Beyond average crystal structures: understanding extended and local environments in proton-conducting Sc-substituted BaTiO3 perovskites
Doctoral thesis, 2019
Proton conducting ceramics are very promising for applications concerned with energy sourcing with cleaner, safer, more abundant and cheaper alternatives to fossil fuels. These materials are still in development and advances in the field depend on a better understanding of the role of defects, their identification and location in the host framework, and the assessment of their short- and long-range dynamics and kinetics. With that aim, the work included in this thesis focussed on investigations of the effect of Sc substitution on the long- and short-range structure, oxygen vacancies and protons distribution, and their link to proton conductivity, in BaTiO3 materials. The system BaTi1–xScxO3–x/2 with x = ⅙, 20, 50 and 70 was studied with a combination of thermogravimetric, scattering, spectroscopic and computational methods.

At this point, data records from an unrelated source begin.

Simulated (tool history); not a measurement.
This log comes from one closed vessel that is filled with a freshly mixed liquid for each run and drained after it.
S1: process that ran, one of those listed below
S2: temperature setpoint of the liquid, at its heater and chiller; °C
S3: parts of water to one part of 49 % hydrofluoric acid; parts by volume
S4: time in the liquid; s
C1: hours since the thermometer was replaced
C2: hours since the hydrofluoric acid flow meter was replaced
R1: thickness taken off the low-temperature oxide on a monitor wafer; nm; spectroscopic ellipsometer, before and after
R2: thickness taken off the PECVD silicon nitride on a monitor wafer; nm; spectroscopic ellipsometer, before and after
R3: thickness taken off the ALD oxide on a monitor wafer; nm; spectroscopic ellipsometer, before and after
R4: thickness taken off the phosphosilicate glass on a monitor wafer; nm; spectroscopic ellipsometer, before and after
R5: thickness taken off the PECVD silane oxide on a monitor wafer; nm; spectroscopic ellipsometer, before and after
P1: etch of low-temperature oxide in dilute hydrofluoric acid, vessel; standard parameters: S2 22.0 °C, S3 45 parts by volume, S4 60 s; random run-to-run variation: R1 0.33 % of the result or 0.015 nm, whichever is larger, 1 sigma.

Neutron powder diffraction (NPD) provided the first representations of hexagonal and cubic members of the solid solution BaTiO3-Sc2O3. They revealed the different ordering of oxygen vacancies, protons and transition metal ions in the two structural types as a function of the Sc concentration and justified the large improvement in proton conductivity from hexagonal to cubic structures, due to the localised nature of protonic defects in the former. The combination of thermogravimetric and NPD methods applied simultaneously to study the dehydration of cubic members of the series suggested that vacancy-vacancy interactions are attenuated by higher Sc levels where the size difference between oxygen vacancy and protonic defect is larger. The Reverse Monte Carlo method revealed the local ordering of Ti in cubic types, a local symmetry-breaking effect that has repercussions on the physical properties of these materials, causing anomalously small volume changes upon hydration in low-Sc phases. Computer simulations, and spectroscopic methods employing radiation (IR, Raman) and neutrons (Inelastic Neutron Scattering) provided further insight into the structural features and offered a detailed characterisation of the proton sites and their dynamics, suggesting that higher Sc levels are associated to weaker hydrogen bonding and to configurations more favourable for proton transport.
The present work contributed further understanding of the factors influencing proton transport in highly defective perovskite-structured materials. It was found that high Sc concentrations in the cubic host lattice of BaTiO3 yield highly stable phases where transport of protonic defects is favoured by a crystal site of high symmetry and multiplicity. Alongside the study of the peculiarities of the BTS system, recommendations for candidate systems identification and doping strategy were provided.